Dask Partitions or Delayed in a NLP Stanza preocess

76 views Asked by At

I´m working over a NLP process with Stanza. Stanza takes a long time to run the NLP process and I understand that my problem is quite partitionable.

I use these libraries

pip install stanza
import stanza
stanza.download('es')
nlp = stanza.Pipeline(lang='es')
import pandas as pd
import dask.dataframe as dd
import dask
import datetime

I have the following function

data_text = pd.DataFrame({'text': ["hola mi nombre es juancito y dedico mucho tiempo de mi día a estudiar. Gracias a Dios me gustan mucho las matematicas y las ciencias naturales. Este es un mensaje de ejemplo.",
                                   "hola mi nombre es juancito y dedico mucho tiempo de mi día a estudiar. Gracias a Dios me gustan mucho las matematicas y las ciencias naturales. Este es un mensaje de ejemplo.",
                                   "hola mi nombre es juancito y dedico mucho tiempo de mi día a estudiar. Gracias a Dios me gustan mucho las matematicas y las ciencias naturales. Este es un mensaje de ejemplo.",
                                   "hola mi nombre es juancito y dedico mucho tiempo de mi día a estudiar. Gracias a Dios me gustan mucho las matematicas y las ciencias naturales. Este es un mensaje de ejemplo.",
                                   "hola mi nombre es juancito y dedico mucho tiempo de mi día a estudiar. Gracias a Dios me gustan mucho las matematicas y las ciencias naturales. Este es un mensaje de ejemplo.",
                                   "hola mi nombre es juancito y dedico mucho tiempo de mi día a estudiar. Gracias a Dios me gustan mucho las matematicas y las ciencias naturales. Este es un mensaje de ejemplo."]})

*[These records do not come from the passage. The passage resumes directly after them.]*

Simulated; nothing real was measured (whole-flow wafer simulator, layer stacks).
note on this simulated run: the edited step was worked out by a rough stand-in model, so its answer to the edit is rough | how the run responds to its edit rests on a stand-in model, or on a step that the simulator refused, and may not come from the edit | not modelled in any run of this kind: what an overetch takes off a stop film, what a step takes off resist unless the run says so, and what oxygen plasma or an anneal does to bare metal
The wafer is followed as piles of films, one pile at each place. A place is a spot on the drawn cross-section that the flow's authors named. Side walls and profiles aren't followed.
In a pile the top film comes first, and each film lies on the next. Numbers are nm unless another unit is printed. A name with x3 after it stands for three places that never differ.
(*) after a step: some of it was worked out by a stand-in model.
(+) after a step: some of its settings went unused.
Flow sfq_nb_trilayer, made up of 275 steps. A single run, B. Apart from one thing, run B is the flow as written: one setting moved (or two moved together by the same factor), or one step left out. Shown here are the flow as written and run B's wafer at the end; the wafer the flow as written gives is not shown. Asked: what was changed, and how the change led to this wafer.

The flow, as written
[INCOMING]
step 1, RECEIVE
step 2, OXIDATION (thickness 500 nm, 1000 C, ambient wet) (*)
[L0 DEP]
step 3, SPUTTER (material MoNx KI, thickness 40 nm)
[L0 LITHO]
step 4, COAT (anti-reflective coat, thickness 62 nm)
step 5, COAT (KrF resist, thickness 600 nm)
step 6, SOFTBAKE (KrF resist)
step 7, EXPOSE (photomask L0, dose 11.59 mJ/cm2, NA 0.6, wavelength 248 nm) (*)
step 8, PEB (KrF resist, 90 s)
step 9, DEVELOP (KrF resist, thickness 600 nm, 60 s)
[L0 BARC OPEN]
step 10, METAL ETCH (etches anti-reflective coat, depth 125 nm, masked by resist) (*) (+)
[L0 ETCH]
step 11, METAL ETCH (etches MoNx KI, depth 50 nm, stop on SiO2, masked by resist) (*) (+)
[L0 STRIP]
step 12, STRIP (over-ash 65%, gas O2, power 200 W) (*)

def concept_const_func(data_text_inp):
  beginning = datetime.datetime.now()

  # Data
  data_text_func = data_text_inp.reset_index(drop=True)

  # Consolidation
  df_tw_out = pd.DataFrame({'tw': ["drop"]})

  for i in range(0,len(data_text_func)):
    # Text
    tweet_test = data_text_func["text"][i]

    # NLP
    doc_review = nlp(tweet_test)

    # Principales Definiciones
    print(i)
    for sent in doc_review.sentences:
        for dep in sent.dependencies:
            if dep[1] == 'nsubj':
              df_tw_aux = pd.DataFrame({"tw" : [dep[0].text + " " + dep[2].text]})
              df_tw_out = pd.concat([df_tw_out, df_tw_aux])

  ending = datetime.datetime.now()
  print(ending-beginning)
  return df_tw_out

When i run the code with pandas or dask delayed i get the same result in terms of execution time.

# Just Pandas
df_pd = concept_const_func(data_text)

# Dask Delayes
df_dd = dask.delayed(concept_const_func)(data_text)
df_dd.compute()

I also tried to solve it with a map_partition() but couldn't get it to work correctly.Mainly because the most time-consuming part of the code is the NLP() and I can't figure out how to use the DASK partition for this process that needs to input a str.

Can anyone think of an alternative to solve the problem (reduce the execution times of that code by partitioning the NLP())?

Thank you!

2

There are 2 answers

0
Guillaume EB On

I understand you're trying to apply a computation row-wise of an input dataframe. In this case, in order to parallelize with Dask, you should do something like:

def nlp_apply(row):
    # Text
    tweet_test = row["text"]

    # NLP
    doc_review = nlp(tweet_test)

    # Principales Definiciones
    for sent in doc_review.sentences:
        for dep in sent.dependencies:
            if dep[1] == 'nsubj':
              df_tw_aux = pd.DataFrame({"tw" : [dep[0].text + " " + dep[2].text]})

    return df_tw_aux

res = ddf.apply(nlp_apply, axis=1).compute()

There is probably some things to modify about the return result of the nlp_apply function.

In order to parallelize correctly, you'll also need to chunk the dask dataframe appropriately (with several partitions, https://docs.dask.org/en/stable/dataframe-create.html), and you'll may need to use another Dask scheduler than the default one (https://docs.dask.org/en/stable/scheduling.html).

0
John R On

Your issue stems from the fact that you are creating a one-partition dask dataframe, which is essentially a pandas dataframe.

You should read your data into a dask dataframe and use the npartitions keyword argument to create an appropriate number of partitions on which dask can parallelize your function.

Delayed not needed here. Map partitions should work fine.